Suns don't expect draft picks to stay quiet for long
JUN 27, 2014 8:25p ET
PHOENIX -- In the past year, the Suns have kicked the pace of their rebuilding enterprise into overdrive.
And during the process, suspects became prospects, good players became very good players, a coaching sharpie was established and Phoenix returned to the list of NBA destination cities.
This unscheduled uprising did, however, produce at least one negative variable.
Take a bow, expectation, because you've reached warp drive, too.
"We don't want to be a team that's just happy winning 48 games and challenging for a playoff spot," general manager Ryan McDonough.

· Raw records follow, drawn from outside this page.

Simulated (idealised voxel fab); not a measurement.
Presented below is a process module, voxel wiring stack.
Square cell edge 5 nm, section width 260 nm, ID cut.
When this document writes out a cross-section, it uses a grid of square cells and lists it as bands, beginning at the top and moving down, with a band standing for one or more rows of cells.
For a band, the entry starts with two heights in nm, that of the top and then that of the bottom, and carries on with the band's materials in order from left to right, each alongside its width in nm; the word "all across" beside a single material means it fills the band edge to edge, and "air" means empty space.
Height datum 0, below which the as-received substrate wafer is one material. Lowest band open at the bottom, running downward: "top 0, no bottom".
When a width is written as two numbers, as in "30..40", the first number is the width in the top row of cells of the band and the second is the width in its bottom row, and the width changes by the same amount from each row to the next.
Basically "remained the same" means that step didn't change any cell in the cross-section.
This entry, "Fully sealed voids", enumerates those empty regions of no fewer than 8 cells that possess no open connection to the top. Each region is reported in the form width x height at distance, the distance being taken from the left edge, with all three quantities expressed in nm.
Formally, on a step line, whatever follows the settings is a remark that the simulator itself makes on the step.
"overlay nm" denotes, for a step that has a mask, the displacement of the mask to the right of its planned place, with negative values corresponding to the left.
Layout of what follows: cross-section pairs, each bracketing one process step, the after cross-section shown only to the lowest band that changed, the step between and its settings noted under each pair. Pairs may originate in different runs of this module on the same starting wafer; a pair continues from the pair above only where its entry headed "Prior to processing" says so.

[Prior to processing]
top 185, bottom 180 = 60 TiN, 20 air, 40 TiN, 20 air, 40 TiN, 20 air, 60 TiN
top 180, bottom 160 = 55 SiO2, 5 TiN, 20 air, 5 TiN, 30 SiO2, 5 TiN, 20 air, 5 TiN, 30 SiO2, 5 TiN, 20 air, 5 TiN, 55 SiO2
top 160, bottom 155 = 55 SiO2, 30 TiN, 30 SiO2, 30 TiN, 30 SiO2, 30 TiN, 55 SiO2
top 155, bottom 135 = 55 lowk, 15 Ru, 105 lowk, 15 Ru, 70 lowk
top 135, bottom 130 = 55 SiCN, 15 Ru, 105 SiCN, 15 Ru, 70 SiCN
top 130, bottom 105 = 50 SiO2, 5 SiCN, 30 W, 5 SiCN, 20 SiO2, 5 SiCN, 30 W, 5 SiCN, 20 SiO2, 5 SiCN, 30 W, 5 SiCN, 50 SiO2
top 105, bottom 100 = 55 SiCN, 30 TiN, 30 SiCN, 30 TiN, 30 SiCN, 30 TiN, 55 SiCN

Oh, we weren't referring to him. For the record, McDonough has no connection to the negative variable in question.
The rest of us do.
The rest of us, inspired by the Suns possessing three first-round picks in a mother-lode-caliber NBA Draft, seemed to have been expecting the next great Phoenix player to emerge from the green room.
Or by simply packaging some picks and one of those aforementioned prospects, McDonough could have presented Suns followers with a transactional gem.
Recollecting last year's maneuvers, we now seem to think making these deals is easy.
So, when the Suns used their first two draft picks on T.J. Warren and Tyler Ennis -- prospects listed a bit lower in the presumptive pecking order by mostly amateur draft scholars -- a chunk of the basketball-watching city responded with a collective yawn.
In case you hadn't noticed, dancing so closely to the velvet rope of the playoffs has provoked dwindling patience.
Warren was Atlantic Coast Conference Player of the Year and freshman Ennis was one of the best point guards in the country. But what can they do for impatient Suns fans now?
"I think there's generally a developmental stage with any player that comes into the NBA," McDonough said during Friday's press conference that introduced Warren and Ennis to Phoenix reporters. "There'll be a learning curve."
And then it's full speed ahead along the straightaway to greatness, right?
"We'll have some good positional battles in training camp," McDonough said.
If that doesn't launch the hallelujah chorus, take a moment to check when Goran Dragic, Eric Bledsoe and some of the hotshot Spurs were drafted. Very few experts expected much from a lot of guys who eventually become very good NBA players.
Unless you're team is awful the same year that Anthony Davis, for example, is in the draft, immediate gratification-through-greatness isn't going to happen.
But it also should be pointed out that the learning curve doesn't mean Warren and Ennis will be limited to spectating as rookies. One or both have enough game to barge into the rotation.
Some free-agent situations might be required for this to happen quickly, but the Suns do see unique scoring potential in Warren.
From Suns coach Jeff Hornacek we received a resounding "Possibly."
That's because his team was really good last season and could have many, if not all, of the important players back next season. The NBA's Coach of the Year runner-up does seem quite enthusiastic about the two newcomers.
"They both have bright futures and lot of potential," he said.
In Warren, Phoenix has a point producer who can tickle the analytics crowd by making two-point shots at a rate that pumps up the team's effective field-goal percentage.
He and Ennis also provide the fast-twitch Suns with some cerebral juice that benefits a part of the game the team often struggled with, at times, last season.
"We looked at how we can get better in the half court," Hornacek said. "These two guys fit perfectly. You have to have both parts of the game in case a team slows you down."
Even though they'll try like crazy to make it continue to happen, not all Suns possessions can end in a Dragic sprint to the rim or a Gerald Green transition 3.
By the way, we would have included some commentary from Warren and Ennis in regard to just how they can help make the Suns better, but these guys do more walkin' than talkin'.
"Just 100 percent effort on the defensive end," Warren said Friday when asked how he erased some of the questions about his ability to guard during pre-draft workouts.
There's no Marcin Gortat in either of these guys.
They do, however, possess a level of on-court sophistication that could find them on the floor sooner than expected. And drafting Ennis does not mean it's bye-bye to Bledsoe. Please note both Bledsoe and Dragic played close to 35 minutes per game last season.
Somebody has to play while they rest.
Anyway, here's more testimony from the coach.
"They're both very good at knowing the game, reading the situations," Hornacek said. "They're going to adjust and make the right play."